Thursday, December 4, 2008

From the Ground on Upwards

Look closely at those leaves. They're being carried by ants. This whole path, with no grass, has been eaten and worn away by these ants. If you click on the picture you can get a closer look.

I've seen these ants in every park or forest I've been to from Mexico on south, and they still kind of amaze me. There's always just this little highway of moving bits of leaves crossing my path.

This time it was in Panama city's Parque Metropolitano, a national park within the city limits of the nation's capital. It´s five minutes walk from a huge mall, bus station and domestic airport. I went from shopping in a department store for a fake Nalgene to using it for a three hour hike without needing to sit down once in between.

Surprisingly the park seems pretty tranquil. You can hear the cars go by when you´re near the entrance, but I saw a ton of birds, lizards, turtles, and even six White Nosed Coati. And of course the ants.

It was sort of the last thing I had planned in Central America. The next day, a couple friends of mine and I went to the airport for our 11:00 flight to Cartagena.
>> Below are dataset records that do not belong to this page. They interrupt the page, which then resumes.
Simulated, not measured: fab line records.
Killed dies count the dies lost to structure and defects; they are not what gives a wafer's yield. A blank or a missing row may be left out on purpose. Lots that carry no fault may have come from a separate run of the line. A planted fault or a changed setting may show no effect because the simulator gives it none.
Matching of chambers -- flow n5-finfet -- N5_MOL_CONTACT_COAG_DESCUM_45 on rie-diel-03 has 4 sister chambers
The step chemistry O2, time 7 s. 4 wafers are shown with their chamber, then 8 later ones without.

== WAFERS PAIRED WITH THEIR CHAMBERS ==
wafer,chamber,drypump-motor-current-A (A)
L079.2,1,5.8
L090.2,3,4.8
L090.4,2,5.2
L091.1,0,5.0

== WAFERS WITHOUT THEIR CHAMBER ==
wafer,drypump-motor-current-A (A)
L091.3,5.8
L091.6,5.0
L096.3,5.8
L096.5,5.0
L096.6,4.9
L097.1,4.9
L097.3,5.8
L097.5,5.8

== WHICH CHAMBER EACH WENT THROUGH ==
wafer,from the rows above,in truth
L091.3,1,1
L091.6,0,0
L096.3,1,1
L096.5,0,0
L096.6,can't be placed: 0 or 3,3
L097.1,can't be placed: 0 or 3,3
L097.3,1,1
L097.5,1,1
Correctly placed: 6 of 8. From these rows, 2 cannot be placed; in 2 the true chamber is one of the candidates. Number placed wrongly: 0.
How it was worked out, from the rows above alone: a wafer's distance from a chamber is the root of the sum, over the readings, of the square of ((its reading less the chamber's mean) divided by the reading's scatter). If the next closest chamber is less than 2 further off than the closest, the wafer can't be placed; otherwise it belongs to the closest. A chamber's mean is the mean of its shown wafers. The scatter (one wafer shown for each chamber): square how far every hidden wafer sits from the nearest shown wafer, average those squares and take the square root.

The buses took longer than we expected, so we arrived at the flight counter a bit later than expected. We asked for our tickets. They refused to give them to us. They said they were supposed to stop giving out tickets at 10:00. I looked up at the clock. It was 10:06.

I argued it, went to other airlines, tried the airline office, but no luck. Even if the flying time was less than one hour, it was an international flight, and despite not saying this anywhere on their website, our ticket, our confirmation email, or the airport's website, we were supposed to know to be there exactly an hour in advance. We couldn't budge them on this. We missed the flight.

Fortunately there was another flight. At 9 pm. We changed tickets and spent the next nine hours upstairs in a hyper-air-conditioned cafeteria, talking eating, playing cards, watching the Simpsons in Spanish, playing cards, sleeping, staring at the walls, and I think, maybe... yeah, playing cards.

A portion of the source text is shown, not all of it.